November 23, 2010

R.I.P., Thomas Sanders Blue

He wasn’t even thirty inches high and he had barely settled in as part of the family. Finding him this morning, savagely mauled, I could only think of what might he might have become when he grew up. But he was a victim of pointless violence and a public mindset that those who killed him are themselves innocent victims and cannot be held responsible for their actions.


Picea glauca ‘Sanders Blue’, a dwarf Alberta spruce with bright slate-blue needles, came to us in March; a gift from a landscaper friend who spotted it at a specialty nursery. Apart from its striking appearance, the ‘Sanders’ moniker is also our own. The ‘Thomas’ name was always an inside joke. For years, some marketing list-maker has suffered under the delusion that there is a teenager named ‘Thomas’ living at out address, and we get a steady stream of mailed offers for SAT test prep and technical school enrollment. When Sanders Blue arrived, we decided that this must be the long-awaited ‘Thomas’ prophecied by our postal carrier.

Sanders Blue in the
Manhattan bed
The tag said Thomas would do best in full sun and there is only one spot on our property that meets that requirement. And so we pulled out some uninvited, self-seeded rudbeckia from the Manhattan bed and gave Thomas a fitting site, a bucket of compost, and ample water.

Our property abuts several square miles of town conservation watershed and that land is infested with deer. ‘Infested’ is not too strong a word. There are hundreds of them and, like most suburban towns around Boston, hunting is prohibited.

We deal with the deer two ways. When we see them on our property, we run, scream and throw rocks at them. Because the deer would otherwise retreat just a few feet into the woods, we make a point of pursuing them until they are several hundred yards from our property line. But this is only effective during daylight hours when we can see them, or when we are home.

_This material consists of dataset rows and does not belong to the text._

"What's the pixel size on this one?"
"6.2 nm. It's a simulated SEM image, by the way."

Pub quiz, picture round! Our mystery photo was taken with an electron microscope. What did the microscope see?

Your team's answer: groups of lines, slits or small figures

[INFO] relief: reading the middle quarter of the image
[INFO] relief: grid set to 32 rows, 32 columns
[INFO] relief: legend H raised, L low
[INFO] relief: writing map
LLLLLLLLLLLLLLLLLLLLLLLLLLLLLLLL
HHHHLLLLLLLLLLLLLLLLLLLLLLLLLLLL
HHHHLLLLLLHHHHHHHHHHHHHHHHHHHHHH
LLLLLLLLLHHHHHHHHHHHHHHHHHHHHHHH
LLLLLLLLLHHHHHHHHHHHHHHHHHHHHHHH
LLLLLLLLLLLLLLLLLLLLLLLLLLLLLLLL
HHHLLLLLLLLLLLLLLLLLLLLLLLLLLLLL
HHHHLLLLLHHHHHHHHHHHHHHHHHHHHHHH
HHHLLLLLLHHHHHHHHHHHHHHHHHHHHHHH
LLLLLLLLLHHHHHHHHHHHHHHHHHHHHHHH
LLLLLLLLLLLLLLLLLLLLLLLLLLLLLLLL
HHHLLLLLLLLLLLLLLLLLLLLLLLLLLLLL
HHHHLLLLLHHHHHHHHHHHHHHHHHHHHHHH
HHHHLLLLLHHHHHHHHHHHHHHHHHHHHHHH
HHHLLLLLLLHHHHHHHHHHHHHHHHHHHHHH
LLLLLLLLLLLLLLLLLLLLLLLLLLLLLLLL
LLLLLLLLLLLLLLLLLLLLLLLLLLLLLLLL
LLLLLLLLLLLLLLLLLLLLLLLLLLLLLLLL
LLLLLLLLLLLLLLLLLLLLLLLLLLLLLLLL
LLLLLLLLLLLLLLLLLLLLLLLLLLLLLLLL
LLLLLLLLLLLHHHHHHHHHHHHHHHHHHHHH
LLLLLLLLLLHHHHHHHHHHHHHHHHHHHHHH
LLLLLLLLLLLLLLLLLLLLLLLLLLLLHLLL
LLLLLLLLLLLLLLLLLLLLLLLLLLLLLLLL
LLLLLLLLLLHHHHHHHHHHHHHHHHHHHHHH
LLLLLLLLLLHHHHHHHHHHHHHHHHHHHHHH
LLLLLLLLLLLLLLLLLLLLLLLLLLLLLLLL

Our second, and more effective line of defense is a product called Liquid Fence. During the gardening season, we mix up as many as three gallons of the stuff and spray it once a month on everything that we care about. Liquid Fence smells awful – its active ingredients are putrefied eggs and other nasty stuff – for about three hours. Then it dries and the smell goes away, or at least abates to the human nose. To deer, it continues to smell and taste unpleasant. It is sufficiently effective that we have watched deer nose up to a hosta, start to take a nibble, then back off.

The culprit, in a recent photo
The plan is that the deer learn to avoid us, passing down accumulated wisdom from generation to generation. (“Pay attention, Bambi. The people who live here are crazy. They yell and throw rocks and their plants taste terrible.”)

But, come mid-autumn, we let our guard down. The beds are cleared of perennial stalks then mulched in with leaves so there is little for any critter to eat. We fence the vulnerable evergreens and spray Liquid Fence once a month through the winter as the weather allows. Had we been more diligent, perhaps Thomas would have been spared. Then again, being out on the street made him visible – and therefore vulnerable - to the deer that populate our neighbors’ lawns and gardens.

The photo shows the extent of the damage. The deer ate not only the needles (which have no nutritional value) but also the bark. There is no recovery from such an attack. Thomas is a goner.

This weekend, I’ll dig him out and take the carcass to the compost pile at the back of the property. I’ll do so with a sense of resignation that a hunter with a bow and arrow might have saved Thomas. Or even a well-aimed rock.